Monday, August 6, 2012

It's the most wonderful time of the year.....for degenerates

Let me start off by saying that i hate the title of this blog post. I mean don't get me wrong it reflects how i feel about this time of the year and all but that fact that it is even remotely associated with Christmas makes me want to puke.

Now I'm not a big holiday person. I genuinely hate opening gifts because i feel like the spotlight is on me and i never like the presents i get. It's weird because i am such a good gifter and i am so easy to read. Just get me something cool people!!! I mean that or lets just get it out there and agree to not give anything to each other. Of course my friends would never want to do that because then they would be losing out on an awesome gifting buddy whom they can get some pos gift for and always know they are getting something awesome.

I had my wife getting close to agreeing to say f the holidays and instead of participating in the Christmas shopping and exchanging and family fighting we could take our holiday budget and go to Hawaii, or Jamaica, or St. Thomas, or Catalina Island...you know somewhere much more awesome than Madison, WI in the winter.

Then she went and got pregnant. So last Christmas was, "Lets start awesome traditions for the baaaaaaaabbbbbby" Christmas. And obviously i saw the trainwreck this was turning into but the sucker in me pictured winning against the odds and it being the start of ideal holiday seasons that would last my kids entire life. We'd come together and exchange gifts and eat good food and everybody would laugh and hug and shit as the kids jokingly shook their heads every Christmas morning while mommy and daddy had one too many cocktails.

Of course as every holiday season does and as i knew this one would it turned into fighting and hurt feelings because "I got so and so this and that and they didn't send their gift on time and OMG it's f%**$# used gift cards bla bla bla." Then it was misreable out, but not because it was too cold but because it was just a mildly cold, no snow, everything is just brown and dead holiday season.

Then after all was said and done and the dust was settling on the fighting i had the pleasure of being reminded how little was left in the bank but at least i got to enjoy some time on the beach in the middle of winter and escape with a nice vaca....oh right.

So this is the time of year i enjoy. The time of the year when i and millions of other degenerates start believing we are winning sports bettors again.

It means it's the time of the year for us to not just believe we are winning sports bettors, but winning bettors at the sport in which the average joe has the least edge against the casino, football betting season is here.
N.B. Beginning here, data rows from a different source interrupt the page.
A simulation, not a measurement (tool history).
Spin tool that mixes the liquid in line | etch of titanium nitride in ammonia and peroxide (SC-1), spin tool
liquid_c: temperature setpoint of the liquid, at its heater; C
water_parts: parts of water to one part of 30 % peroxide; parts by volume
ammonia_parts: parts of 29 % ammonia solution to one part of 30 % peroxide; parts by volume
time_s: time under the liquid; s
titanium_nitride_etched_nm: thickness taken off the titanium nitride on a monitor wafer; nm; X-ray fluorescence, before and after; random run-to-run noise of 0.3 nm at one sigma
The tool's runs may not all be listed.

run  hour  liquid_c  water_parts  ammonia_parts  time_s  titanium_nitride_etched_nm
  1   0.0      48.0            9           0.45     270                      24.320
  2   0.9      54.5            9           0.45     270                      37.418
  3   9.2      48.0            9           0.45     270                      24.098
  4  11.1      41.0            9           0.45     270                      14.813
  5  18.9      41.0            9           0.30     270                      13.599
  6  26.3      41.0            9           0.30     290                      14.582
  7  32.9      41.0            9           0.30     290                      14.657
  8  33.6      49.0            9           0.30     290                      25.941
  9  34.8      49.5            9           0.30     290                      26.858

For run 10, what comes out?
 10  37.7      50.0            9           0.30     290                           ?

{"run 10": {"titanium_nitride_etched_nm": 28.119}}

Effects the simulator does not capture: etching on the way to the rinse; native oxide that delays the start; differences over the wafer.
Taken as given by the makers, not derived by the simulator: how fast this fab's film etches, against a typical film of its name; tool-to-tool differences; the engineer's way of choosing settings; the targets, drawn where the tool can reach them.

It means despite the fact that 95% of the time i realize i am a horrible sports bettor. ESPECIALLY when we are talking football there will be a spot or two this season where i go on a hot streak and envision myself going on an awesome run on bodog, excuse me "Bovada" and despite their odds i cover myself in online riches only to be unable to cash out and cursing the DOJ in a one too many Ale Asylum: Contorter Porter rants on this very blog.

What can i say? Degens gonna degen

More importantly than the sports betting though it is also time for fantasy football. And you know what that means?

It means it's time for me to do an insane amount of mock drafts and completely ignore my wife and kid.

It means it's time for the Fantasy Flyers to OWN the draft and then be cursed by bad luck.

It means it's time for a certain blogger to run his mouth even as he sees his ship to fantasy football championship glory sailing away.

It means it's time to flush another season's worth of buy-ins down the toilet and just write them off as lost sports bets. YES!!!

It means it's time for me to post a lot of pictures of scantily clad women in sports gear while my wife shakes her head in disgust at all the downloaded pictures saved to my desktop.